Who knew about this passion for racing? According to his lifetime partner, editor and writer Lin Gibson (she and Lebredt were together for 35 years), there were those who knew about his racing enthusiasms but didn’t know he was an artist, and there were those, on the other hand, who knew something of his work as an artist, writer and theorist but who knew nothing about his racing—or, for that matter, about the quiet joy he took in his great skill as a motorcycle mechanic. And, as Gibson reminded me during a recent conversation about Lebredt’s life and works, there existed another similar split between those for whom he was an artist and those for whom he was a highly gifted designer and, for the past quarter-century, art director much in demand by the film industry.
These various strands of expressive activity, these procedural traces of Lebredt’s works and days, were not separately lived conduits running in tandem but were, rather, the filaments of a solid braid of thinking and making.
All of Gordon Lebredt’s work—and there was a great deal of it that, like the bulk of an iceberg underwater, you knew about and felt even if you did not actually see it—was unfailingly, quietly, precisely visionary and (in similarly paradoxical fashion) exuberantly exacting. There seemed to be such exactitude in everything, whether in the repair of a motorcycle engine or in the devising of one of his highly cerebral yet generously sensuous installations. In this heady sense of analytical passion, Lebredt always rather reminded me of Ludwig Wittgenstein, who brought this feeling as deftly to the design of a kite or a propeller as he did to his investigations into the limits of language.
Artist Yam Lau—in his essay “Gordon Lebredt: Dialogue in Reticence” from the recently published book Gordon Lebredt: Nonworks 1975–2008—speaks eloquently of the nature of his friend’s “clear and compressed thought.” Lau goes on to point out that “likewise, his work demonstrates a condensed and resistant kind of beauty. Both the work and the person situate a precipitous sort of presence, at once remote, but noble and complex in all its manifested clarity.”

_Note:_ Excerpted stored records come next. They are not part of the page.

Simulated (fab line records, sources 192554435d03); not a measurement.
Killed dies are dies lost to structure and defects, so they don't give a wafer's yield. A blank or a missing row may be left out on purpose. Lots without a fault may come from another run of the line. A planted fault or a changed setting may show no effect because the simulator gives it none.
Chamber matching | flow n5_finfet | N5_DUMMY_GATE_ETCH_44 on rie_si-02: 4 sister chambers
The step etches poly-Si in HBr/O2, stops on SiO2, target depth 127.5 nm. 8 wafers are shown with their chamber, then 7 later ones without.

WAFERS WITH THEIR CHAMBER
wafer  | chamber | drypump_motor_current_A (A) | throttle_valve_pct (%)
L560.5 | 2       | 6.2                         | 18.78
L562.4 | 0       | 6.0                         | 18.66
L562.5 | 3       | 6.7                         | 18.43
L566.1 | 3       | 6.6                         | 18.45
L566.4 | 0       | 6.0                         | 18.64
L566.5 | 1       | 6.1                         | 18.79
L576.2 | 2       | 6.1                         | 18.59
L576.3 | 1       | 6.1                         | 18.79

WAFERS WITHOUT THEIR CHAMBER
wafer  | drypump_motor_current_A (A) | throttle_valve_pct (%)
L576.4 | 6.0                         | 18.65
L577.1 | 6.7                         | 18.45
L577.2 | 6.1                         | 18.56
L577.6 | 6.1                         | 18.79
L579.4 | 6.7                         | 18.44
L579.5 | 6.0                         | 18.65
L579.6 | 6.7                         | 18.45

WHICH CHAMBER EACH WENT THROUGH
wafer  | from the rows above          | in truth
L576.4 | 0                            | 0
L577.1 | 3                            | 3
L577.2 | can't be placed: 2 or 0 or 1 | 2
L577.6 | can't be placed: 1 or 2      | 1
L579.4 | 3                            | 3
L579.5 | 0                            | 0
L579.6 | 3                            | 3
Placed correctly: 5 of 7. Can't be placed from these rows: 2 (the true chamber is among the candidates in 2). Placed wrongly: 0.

Nonworks 1975–2008 was born from the accelerating fascination for Lebredt’s work experienced by artists David Court and Josh Thorpe. Increasingly drawn to what they describe, in the book’s prologue, as Lebredt’s “conceptual rigor, obstinate materiality, sublime negativity, oblique sense of humour and experimental attitude to exhibition, consumption and signification,” the two initiated this exceedingly handsome “major retrospective of a body of work that exists only as possibility.”
The book, published this year by the Centre for Contemporary Canadian Art and Plug In ICA, is clearly a labour of love (and respect and admiration). It contains excellent reproductions of plans, drawings, paintings, photocopies, schematics, photographs, models and (in many cases) texts for 125 unrealized works from 33 years of the artist’s invention, research and production. In addition to the Court-Thorpe prologue and the aforementioned Lau essay, the book includes texts by Ian Carr-Harris, Yvonne Lammerich, Andy Patton and myself, plus an afterword by Lin Gibson, who edited the volume. Lebredt was able, almost as a final work, to design and typeset the book himself.
As Patton puts it in his essay, “On the Impossibility of Seeing Gordon Lebredt’s Work,” the Nonworks volume “has the great virtue of putting ‘nonworks’ on an equal footing with works that have indeed been realized. It may be impossible to see the work as a whole, but here, it is possible to glimpse what the always contingent history of his exhibitions hasn’t allowed to be seen until now.” Patton continues with a brilliantly chosen remark of Robert Smithson’s: “You don’t have to have existence to exist.”
“Remembering Gordon Lebredt,” an art, food, music and conversation event, takes place this Sunday, May 15, at 3pm at Emmanuel Howard Park Church, 214 Wright Avenue, Toronto.